By Dustin Rowles | Box Office Round-Ups | November 4, 2012 |
By Dustin Rowles | Box Office Round-Ups | November 4, 2012 |
Our good friend Dave Chen highlighted an article over at the Columbia Journalism Review this weekend that essentially posited that weekend box-office reports are not only pointless, but they’re misleading. They don’t tell the whole story and, in some cases, barely tell any of the story at all.
Once upon a time, six decades ago, such box-office numbers were critical to the fortunes of Hollywood. The major studios then owned most of the large theater chains and made virtually all of their profits from ticket sales at their own theaters. But as of the late 1940s, antitrust rulings forced the Hollywood studios to divest their theaters, and the theater business evolved into multiplex chains that the studios did not control. As television, home video, pay cable, DVDs, and now streaming have become ubiquitous in American homes, the studios have radically changed their business model, moving their profit centers from the large to the small screen, making the box-office race less relevant.Even the numbers themselves are misleading. The reported “grosses” are not those of the studios but the projected sales of tickets at the movie houses in the US and Canada (which is counted by Hollywood as part of the US). Whatever the amount actually is, movie houses remit about 50 percent to the movie distributor, which then deducts, off the top, its out-of-pocket costs, which includes advertising, prints, insurance, local taxes, and other logistical expenses. For an average big-studio movie, these costs now amount to about $40 million—so, just to stay in the black, a movie needs $74 million in ticket sales. Many films don’t make that much, and even those that do may not be profitable.

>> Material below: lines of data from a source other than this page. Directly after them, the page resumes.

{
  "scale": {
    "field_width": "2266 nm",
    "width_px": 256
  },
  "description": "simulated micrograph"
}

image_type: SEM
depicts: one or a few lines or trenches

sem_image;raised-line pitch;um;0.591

The article’s author, Edward Jay Epstein, is absolutely right, and anyone who regularly reads movie blogs knows that (which is why not goddamn a week goes by without someone kvetching because I didn’t include worldwide totals in a box-office list). It’s largely why I use the weekly box-office reports, not as a means to relay the misleading numbers, but as an impetus to write a broader list, often more interesting for trivia’s sake than in imparting the actual story behind the success of a movie.
It’s difficult, however, for us to tell the whole story because those numbers aren’t available to us — we aren’t privy to how much a studio spends to market a film, how much prints costs, the percentage taken off the top by exhibitors, DVD sales and rental fees, licensing fees, money earned from television rights, or revenue generated from licensing a movie to Netflix or Amazon. Those numbers, as the article points out, are highly confidential. We use the numbers we are given, and create the only story we’re able to create, even if it’s only a snapshot of one weekend in the entire life of a movie.
We are interested in the horse race, and those of us that are invested in the industry side of things can gain some statistical satisfaction in finding out, for instance, that Wreck-It-Ralph led the box-office this weekend with nearly $50 million, making it the biggest weekend for a Disney animated film of all time (narrowly edging out Tangled) or that Denzel Washington’s Flight made a massive $25 on only 1800 screens, an unheard of number for a film released in so few theaters these days. Of course, that also raises another question: Why was a Denzel movie released in so few screens, and would it have made substantially more if it’d opened in 3,000+ screens, as is typical of movies with marquee stars?
That said, by focusing on the weekend numbers, we do miss out on some interesting successes that quietly rack up large amounts over several months in theaters, those that make a lot of money overseas, and those that make huge profits thanks to modest budgets. Again, I don’t know how much it costs to market these films, nor how much the studios made in other profit streams, but I do find it interesting that these ten films — rarely discussed as huge successes — all made more than $100 million in profit.
Basically, using the numbers provided — North American and Worldwide Box Office, plus the reported budgets for the films — I went through all the 2012 releases so far and found 10 films that you probably didn’t know made over $100 million in profit this year. The profit number in parenthesis is arrived at by subtracting the budget from the worldwide box office. Some of these were quiet successes, while others were considered by many to be failures at the American box office (note, too, that three films considered under performers in America just missed the cut: Battleship ($93 million in profit; Underworld Awakening $88 million; Ghost Rider: Spirit of Vengeance $75 million).
1. Journey 2: The Mysterious Island ($246 million)
2. The Vow ($166 million)
3. American Pie Reunion ($165 million)
4. Resident Evil Retribution ($165 million)
5. Best Exotic Marigold Hotel ($124 million)
6. Woman in Black ($112 million)
7. The Dictator ($110 million)
8. Looper ($108 million)
9. Step Up Revolution ($106 million)
10. Devil Inside ($100 million)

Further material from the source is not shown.